In 2006, Melanie Phillips wrote a book called Londonistan: How Britain Is Creating a Terror State Within. She argued that Britain was a sitting duck for Islamic terrorists, owing to its idiotic embrace of political correctness, multiculturalism, and religious relativism.
Britain is in denial. Having allowed the country to turn into a global hub of the Islamic jihad without apparently giving it a second thought, the British establishment is still failing even now — despite the wake-up calls of both 9/11 and the London bomb attacks of 2005 — to acknowledge what it is actually facing and take the appropriate action. Instead, it is deep into a policy of appeasement of the phenomenon that threatens it, throwing sops to both radical Islamism and the Muslim community in a panic-stricken attempt to curry favour and buy off the chances of any further attacks. This disastrous policy ignores the first law of terrorism which is that it preys on weakness. The only way to defeat it is through strength — the strength of a response based on absolute consistency and moral integrity, which arises in turn from the strength of belief in the values that are being defended.
The left greeted the book with hisses and dismissed Phillips as an alarmist crank. But on Monday her description of Britain’s capital as “Londonistan” came graphically to life, as a terrorist chose one of its chief symbols, the area around the Houses of Parliament and Big Ben, as the place to plow his car into pedestrians and then stab a police officer.
The initial reporting after terrorist attacks these days is often full of hesitation and curious silences. The death toll is usually low-balled and the identity of the attacker is left hazy for as long as possible. So it is not surprising that the first reports on this attack identified the terrorist as merely “Asian.”

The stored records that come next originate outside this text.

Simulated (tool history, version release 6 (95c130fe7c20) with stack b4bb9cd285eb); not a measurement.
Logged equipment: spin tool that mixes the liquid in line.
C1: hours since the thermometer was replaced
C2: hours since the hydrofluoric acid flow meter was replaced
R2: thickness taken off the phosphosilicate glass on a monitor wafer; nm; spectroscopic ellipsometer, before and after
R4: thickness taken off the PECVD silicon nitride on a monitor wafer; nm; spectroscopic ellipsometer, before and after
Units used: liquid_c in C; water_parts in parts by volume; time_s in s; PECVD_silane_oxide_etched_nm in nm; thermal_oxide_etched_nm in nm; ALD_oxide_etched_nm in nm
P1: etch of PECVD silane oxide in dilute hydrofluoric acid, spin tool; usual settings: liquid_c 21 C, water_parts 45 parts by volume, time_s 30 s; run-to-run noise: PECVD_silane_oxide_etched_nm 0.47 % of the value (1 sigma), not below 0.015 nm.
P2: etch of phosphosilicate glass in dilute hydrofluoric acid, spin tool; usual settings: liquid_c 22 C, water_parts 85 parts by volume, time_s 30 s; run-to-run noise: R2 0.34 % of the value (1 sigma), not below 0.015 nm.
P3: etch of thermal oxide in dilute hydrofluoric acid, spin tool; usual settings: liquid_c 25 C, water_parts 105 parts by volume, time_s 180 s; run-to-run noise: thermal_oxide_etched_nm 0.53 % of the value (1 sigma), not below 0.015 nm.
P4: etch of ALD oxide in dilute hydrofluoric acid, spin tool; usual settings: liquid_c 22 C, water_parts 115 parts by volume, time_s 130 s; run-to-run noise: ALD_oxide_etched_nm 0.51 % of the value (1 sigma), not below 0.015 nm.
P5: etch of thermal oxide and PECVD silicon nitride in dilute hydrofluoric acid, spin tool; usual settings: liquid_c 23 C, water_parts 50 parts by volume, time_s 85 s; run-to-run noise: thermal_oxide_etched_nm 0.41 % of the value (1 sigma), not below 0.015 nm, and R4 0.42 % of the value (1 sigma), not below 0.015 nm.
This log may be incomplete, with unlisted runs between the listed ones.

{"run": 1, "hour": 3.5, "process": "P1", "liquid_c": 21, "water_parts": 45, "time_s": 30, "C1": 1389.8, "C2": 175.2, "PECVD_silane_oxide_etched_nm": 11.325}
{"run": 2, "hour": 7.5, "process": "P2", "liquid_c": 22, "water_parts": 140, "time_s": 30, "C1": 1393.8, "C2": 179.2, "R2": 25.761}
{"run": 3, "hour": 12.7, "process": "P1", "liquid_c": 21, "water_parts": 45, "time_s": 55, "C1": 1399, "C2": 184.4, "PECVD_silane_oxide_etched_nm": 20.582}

“Witnesses describe Asian man in 40s with eight-inch long knife,” reported the Telegraph.
For hours and hours after the attack (which happened at 2:40 p.m.), the media didn’t identify the attacker, only hinting that he was thought to have been “inspired by international terrorism,” which sounded like a PC euphemism for Islamic terrorism. The Drudge Report offered late Wednesday evening the suggestive headline, “Jihad at UK Parliament,” but the story to which it linked contained no meaningful details about the attacker. Just a picture of him lying on the ground, sporting a beard that appeared to conform to Mohammed’s specifications: “Trim the mustache and let the beard grow.”
One scoured most of the British press in vain for any reporting on the identity or motivation of the attacker. The euphemisms for his motivation were a little better in other foreign outlets. The French press agency, among others, attributed the attack to assumed “Islamist-related terrorism,” citing British counterterrorism official Mark Rowley.
But almost nobody was playing that up. The average reader would have to work pretty hard to find even that comment. By almost the end of Wednesday, the New York Times hadn’t included it in its “what we know and don’t know” story. That story quotes Rowley but only to say that the “working assumption” is that the attacker was motivated by “international terrorism.” Is that really what he said? The French press agency had quoted him saying, “Islamist-related is our assumption.” Why didn’t that appear in the New York Times story?
When a normally garrulous and gossipy media turns taciturn, the explanation is usually political correctness. In this case, an extreme sensitivity to Islam has a chastening effect on reporters who would typically exert themselves for a scoop. Even many hours after the mayhem, few of their stories contained any descriptions of the attacker from witnesses.
Reuters, late Wednesday evening, appeared a little bit more ambitious than the New York Times, though it made sure to cleave to the term “Islamist” rather than Islamic, as if these attacks spring from an off-the-wall ideological accretion rather than orthodox jihadist theology contained within the Koran. “Five people were killed and about 40 injured in London on Wednesday after a car plowed into pedestrians and a suspected Islamist-inspired attacker stabbed a policeman close to Britain’s parliament,” it reported, before reviewing other attacks by “Islamists.”
Keep calm and propagandize on — that’s the attitude in Sadiq Khan’s London, where terrorism, as he put it last year, some months after his election as mayor, is “part and parcel of living in a big city.”